Wednesday 9 December 2020

How to use tensorflow.data to generate sequences of frames for C3D networks?

My task is to detect videos that contain violence. My dataset includes 2000 videos in 2 categories of violent videos or nonviolent videos. This is the code that creates the model and loads the weight:

# Main repo: https://github.com/eazydammy/violence-detection-with-C3D

import skvideo.io
import tensorflow.keras.backend as K
from tensorflow.keras.models import Sequential, Model
from tensorflow.keras.layers import Dense, Dropout, Flatten
from tensorflow.keras.layers import Conv3D, MaxPooling3D, ZeroPadding3D
from sports1M_utils import preprocess_input, decode_predictions
import cv2
import matplotlib.pyplot as plt

WEIGHTS_PATH = 'https://github.com/adamcasson/c3d/releases/download/v0.1/sports1M_weights_tf.h5'


def C3D(weights='sports1M'):
    """
    Keyword arguments:
    weights -- weights to load into model. (default is sports1M)
    
    Returns:
    A Keras model.
    
    """

    # if weights not in {'sports1M', None}:
    #     raise ValueError('weights should be either be sports1M or None')

    if K.image_data_format() == 'channels_last':
        shape = (16, 112, 112, 3)
    else:
        shape = (3, 16, 112, 112)

    model = Sequential()
    model.add(Conv3D(64, 3, activation='relu', padding='same', name='conv1', input_shape=shape))
    model.add(MaxPooling3D(pool_size=(1, 2, 2), strides=(1, 2, 2), padding='same', name='pool1'))

    model.add(Conv3D(128, 3, activation='relu', padding='same', name='conv2'))
    model.add(MaxPooling3D(pool_size=(2, 2, 2), strides=(2, 2, 2), padding='valid', name='pool2'))

    model.add(Conv3D(256, 3, activation='relu', padding='same', name='conv3a'))
    model.add(Conv3D(256, 3, activation='relu', padding='same', name='conv3b'))
    model.add(MaxPooling3D(pool_size=(2, 2, 2), strides=(2, 2, 2), padding='valid', name='pool3'))

    model.add(Conv3D(512, 3, activation='relu', padding='same', name='conv4a'))
    model.add(Conv3D(512, 3, activation='relu', padding='same', name='conv4b'))
    model.add(MaxPooling3D(pool_size=(2, 2, 2), strides=(2, 2, 2), padding='valid', name='pool4'))

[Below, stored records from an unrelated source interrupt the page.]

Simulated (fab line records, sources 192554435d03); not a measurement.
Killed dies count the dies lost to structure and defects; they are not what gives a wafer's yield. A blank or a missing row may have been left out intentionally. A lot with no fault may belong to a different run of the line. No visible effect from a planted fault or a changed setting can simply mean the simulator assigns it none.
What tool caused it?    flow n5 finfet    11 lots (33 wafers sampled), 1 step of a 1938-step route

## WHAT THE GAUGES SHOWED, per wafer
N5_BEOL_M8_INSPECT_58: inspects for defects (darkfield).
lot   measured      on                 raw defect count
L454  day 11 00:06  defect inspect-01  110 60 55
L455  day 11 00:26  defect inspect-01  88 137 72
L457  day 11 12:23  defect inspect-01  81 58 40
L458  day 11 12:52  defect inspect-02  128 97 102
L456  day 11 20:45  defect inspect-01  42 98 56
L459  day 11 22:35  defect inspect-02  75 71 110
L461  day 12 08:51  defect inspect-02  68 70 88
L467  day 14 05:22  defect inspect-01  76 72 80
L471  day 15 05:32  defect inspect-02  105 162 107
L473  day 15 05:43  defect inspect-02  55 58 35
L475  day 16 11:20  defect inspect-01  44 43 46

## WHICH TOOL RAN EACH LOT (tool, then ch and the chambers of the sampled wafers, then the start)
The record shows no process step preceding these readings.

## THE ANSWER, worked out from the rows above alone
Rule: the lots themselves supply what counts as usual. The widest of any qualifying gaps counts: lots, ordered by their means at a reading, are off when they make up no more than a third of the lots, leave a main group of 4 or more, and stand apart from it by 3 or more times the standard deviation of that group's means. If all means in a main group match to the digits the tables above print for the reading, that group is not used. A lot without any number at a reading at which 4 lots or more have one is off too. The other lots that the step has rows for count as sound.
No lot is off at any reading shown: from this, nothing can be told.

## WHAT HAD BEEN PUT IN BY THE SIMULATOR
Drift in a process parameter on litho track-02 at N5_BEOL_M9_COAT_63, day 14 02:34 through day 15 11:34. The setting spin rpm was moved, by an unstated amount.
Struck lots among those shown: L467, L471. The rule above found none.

    model.add(Conv3D(512, 3, activation='relu', padding='same', name='conv5a'))
    model.add(Conv3D(512, 3, activation='relu', padding='same', name='conv5b'))
    model.add(ZeroPadding3D(padding=(0, 1, 1)))
    model.add(MaxPooling3D(pool_size=(2, 2, 2), strides=(2, 2, 2), padding='valid', name='pool5'))

    model.add(Flatten())

    model.add(Dense(4096, activation='relu', name='fc6'))
    model.add(Dropout(0.5))
    model.add(Dense(4096, activation='relu', name='fc7'))
    model.add(Dropout(0.5))
    model.add(Dense(487, activation='softmax', name='fc8'))  # Would not count
    model.load_weights(weights)

    fc7 = model.get_layer('fc7').output
    classifier = Dense(512, activation='relu', name='classifier_512')(fc7)
    classifier = Dropout(0.3)(classifier)
    classifier = Dense(1, activation='sigmoid', name='binary_classifier')(classifier)
    model = Model(inputs=model.input, outputs=classifier)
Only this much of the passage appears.